The Quiet Girl: Small Things Like These, by David Bax
The Quiet Girl definitely sounds like it’s the title of an airport paperback destined to be turned into a forgettable movie or, more likely, a forgettable prestige television miniseries. Ooh, why’s she so quiet? What’s she got to hide? But the feature narrative debut from Irish documentarian Colm Bairéad is no mystery. The girl in question is quiet mostly because she’s shy. But what unfolds over the course of this aching, intimate and profound drama proves to be more gripping than any knock-off thriller page-turner.
It’s Cáit (Catherine Clinch) who’s so quiet, easily overlooked by the rest of her large, economically downtrodden family in early 1980s rural Ireland. That’s why, when we first meet her, the adults in her life are given a kind of Peanuts treatment, usually obscured or out of focus. The neglected Cáit’s life is an almost entirely interior one. That fact only begins to change gradually when she’s sent to live with distant family–a childless older couple in another town, Eibhlín (Carrie Crowley) and Sean (Andrew Bennett)–while her mother tends to a newborn.
Characters switch naturally, fluidly between the English and Irish languages. This is, one assumes, natural to the way of life of people in this time and place but, never having been to Ireland myself–and not even having been alive in 1981–I can’t say for sure. Allegorically, though it does fit the situation in which Cáit finds herself, living between two worlds. In one, she’s alone amongst a gaggle of children. In the other, she’s the only child but is showered with attention and compassion.
Of course, no situation can be all perfect. I said before that The Quiet Girl was not a mystery but there are, in fact, secrets. Or one major secret, at least, that is revealed about halfway through and which first turns the relationship between Cáit and her newfound foster parents on its head before ultimately deepening it.
Bairéad and the incredibly gifted director of photography Kate McCullough (the Normal People miniseries) shoot in a classical, boxy 1.37:1 aspect ratio. This full aperture, no bullshit approach is not an unexpected one for someone whose background is in documentary. But The Quiet Girl is not aridly naturalistic. Or perhaps it’s more accurate to say that it benefits from a surplus of nature. The sunlight, the rustling of grass, the din of insects all feel like they’ve been turned up almost to the point of distortion. The film’s beauty is nearly overwhelming.

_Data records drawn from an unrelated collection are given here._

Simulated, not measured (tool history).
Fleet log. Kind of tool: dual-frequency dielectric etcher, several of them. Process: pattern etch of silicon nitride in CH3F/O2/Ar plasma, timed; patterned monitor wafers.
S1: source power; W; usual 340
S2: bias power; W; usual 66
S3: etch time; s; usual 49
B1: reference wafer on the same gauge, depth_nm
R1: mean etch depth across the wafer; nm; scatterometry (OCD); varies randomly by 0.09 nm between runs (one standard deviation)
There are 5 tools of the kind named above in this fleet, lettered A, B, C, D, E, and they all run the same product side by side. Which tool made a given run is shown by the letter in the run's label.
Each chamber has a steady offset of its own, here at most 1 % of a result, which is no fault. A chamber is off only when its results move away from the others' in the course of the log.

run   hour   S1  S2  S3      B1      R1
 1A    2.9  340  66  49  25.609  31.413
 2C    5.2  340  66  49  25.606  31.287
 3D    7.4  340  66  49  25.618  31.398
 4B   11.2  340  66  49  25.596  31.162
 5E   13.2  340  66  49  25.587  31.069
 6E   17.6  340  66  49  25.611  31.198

But there’s a reason we have–and probably not just in the English language–phrases like “too good to be true.” No matter how much Cáit, or even you the viewer who has likely come to love her as Eibhlín and Sean do, want this summer to last forever, it will end, as they all do. The Quiet Girl is a heartbreaking tale but the rare snatches of beauty we sometimes encounter in this world are worth all of the heartbreak and then some.